Maybe you've had an occasion with "The Google Argument" before. I call it "Googlewin's Law". What is it and how does it damage dialogue?



In homage to Godwin's Law, I call for "Googlewin's Law", and would phrase it like this:

"As a technical discussion grows longer, the probability of a comparison involving Google approaches 1"

I have observed an emerging trend that when meaningful arguments run low, someone "pulls a Google" (alternatively Linkedin, Amazon, Facebook) in an attempt to score an intended winning strike. However, most often, the invocation of Google is nothing more than a fallacy.
Here are the three most common uses of the Google Argument:

The positive Google Argument

When developers want to do something which could be called "nerdfest" and run out of meaningful arguments why doing this is a good idea, they invoke the positive Google argument:
"We could become the next Google with this". 
Typical invocations could be: "With this ranking algorithm, we could become the next Google!" - "With this sales platform, we could become the next Amazon!"

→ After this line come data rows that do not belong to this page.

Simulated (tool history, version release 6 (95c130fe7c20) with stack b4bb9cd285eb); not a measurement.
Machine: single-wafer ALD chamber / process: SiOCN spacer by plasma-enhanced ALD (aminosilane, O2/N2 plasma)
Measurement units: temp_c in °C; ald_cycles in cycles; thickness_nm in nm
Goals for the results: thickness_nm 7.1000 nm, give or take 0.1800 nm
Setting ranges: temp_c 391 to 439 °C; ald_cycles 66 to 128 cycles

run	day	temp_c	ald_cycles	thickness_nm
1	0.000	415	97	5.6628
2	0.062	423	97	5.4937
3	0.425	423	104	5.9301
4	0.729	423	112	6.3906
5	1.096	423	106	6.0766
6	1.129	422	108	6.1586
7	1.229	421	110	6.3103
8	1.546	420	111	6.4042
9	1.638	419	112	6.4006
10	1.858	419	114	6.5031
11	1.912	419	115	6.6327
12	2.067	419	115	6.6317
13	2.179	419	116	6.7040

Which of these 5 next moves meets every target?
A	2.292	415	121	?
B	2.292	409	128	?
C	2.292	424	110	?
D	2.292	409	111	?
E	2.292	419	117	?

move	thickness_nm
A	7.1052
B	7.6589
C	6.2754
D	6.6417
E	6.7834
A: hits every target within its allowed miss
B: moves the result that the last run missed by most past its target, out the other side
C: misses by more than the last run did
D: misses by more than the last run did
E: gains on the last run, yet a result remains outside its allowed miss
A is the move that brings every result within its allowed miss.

Here is why it's a fallacy:

Google never tried to become great, they tried to do something that happened to work, and because they did that exceedingly well, in all domains - from technical implementation over marketing and sales all the way to customer service - they succeeded. Oh, and they happened to have great seed funding.
Google did not become great because of one good technology, they became great because they happened to do a whole lot of other things right as well in a market where one stupid move can cost you everything.

So the next time someone pulls a positive Google on you, just ask: "What makes you so sure we don't become the next Blockbusters with that idea?"


The negative Google argument

The opposite of the positive Google argument, used as a killer argument against any form of innovation or change is the negative Google argument:

"We don't need this. We are not Google".
Typical invocations sound like: "Continuous Integration? We're not Google!" - "Microservices? We're not Google!" - "Virtual Machines? We're not Google!"

Here is why it's a fallacy:

Not everything Google does is only helpful for Google. Google is using a lot of techniques and technologies that help them achieve their mission and goals easier and more effectively.
Google has even created quite a number of useful tools, frameworks and techniques that are available open source (such as Angular) simply because they are useful.
If everything that made Google successful was anathema, you shouldn't even be using computers!



The appeal to Google

When lacking evidence or sound arguments, what's more convenient than invoking the name of a billion-dollar-company to make your case? Who could argue against an appeal to Google:

"Google also does this." - "Google invented this!"
Typical invocations would be: "Of course we need a distributed server farm. Just look at Google, they also do that!" - "Our product search page needs semantic interpretations. Google also does this!"

Here is why it's a fallacy:

First and foremost, unless you're in the business of selling advertisement space on one of the world's most frequented websites, chances are you're not going to make profit the way Google does.
Second, Google can afford a technology infrastructure that costs billions, because that's what generates revenue as well. There's an old latin proverb, "quod licet iove, non licet bove" (lit. "What is suitable for a God is not befitting an ox")
Third, Google has many billions of dollars to invest. It doesn't hurt Google to make sink $100m into a promising, yet ultimately unsuccessful innovation. I mean, yes it hurts, but it's not lethal. Can your business afford sinking $100m for zero returns? If so, you can appeal to Google, otherwise I'd be cautious.



Summary


The next time someone invokes Google, Facebook, Amazon, LinkedIn or even companies like Zappos, Spotify or whatever - think of Googlewin's Law.

What worked for others has no guarantee of working for you - and even though you are not them, not everything they do is bad (such as, for example, breathing!).
Google is not a reason either way.

Feel free to ask, "Can you rephrase that statement with a comprehensible reason that has a connection to our business?"